Gravitational Wave Tests of Strong Field General Relativity with Binary Inspirals: Realistic Injections and Optimal Model Selection

TL;DR

This paper investigates how realistic gravitational wave signals from binary inspirals can be used to test strong-field General Relativity, highlighting the effectiveness of simple waveform models for detecting deviations.

Contribution

It improves previous studies by incorporating more realistic waveform injections and identifying optimal model families for testing GR with gravitational wave data.

Findings

Higher-order phase terms influence detection sensitivity.

Simple single-phase models are sufficient for deviation detection.

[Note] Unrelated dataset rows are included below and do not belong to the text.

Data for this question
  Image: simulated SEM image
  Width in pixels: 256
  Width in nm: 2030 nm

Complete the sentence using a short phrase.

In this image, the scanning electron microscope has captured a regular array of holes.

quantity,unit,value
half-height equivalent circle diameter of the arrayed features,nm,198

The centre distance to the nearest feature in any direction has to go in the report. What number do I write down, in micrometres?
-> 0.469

Complex models offer limited additional benefit.

Abstract

We study generic tests of strong-field General Relativity using gravitational waves emitted during the inspiral of compact binaries. Previous studies have considered simple extensions to the standard post-Newtonian waveforms that differ by a single term in the phase. Here we improve on these studies by (i) increasing the realism of injections and (ii) determining the optimal waveform families for detecting and characterizing such signals. We construct waveforms that deviate from those in General Relativity through a series of post-Newtonian terms, and find that these higher-order terms can affect our ability to test General Relativity, in some cases by making it easier to detect a deviation, and in some cases by making it more difficult. We find that simple single-phase post-Einsteinian waveforms are sufficient for detecting deviations from General Relativity, and there is little to be gained from using more complicated models with multiple phase terms. The results found here will help guide future attempts to test General Relativity with advanced ground-based detectors.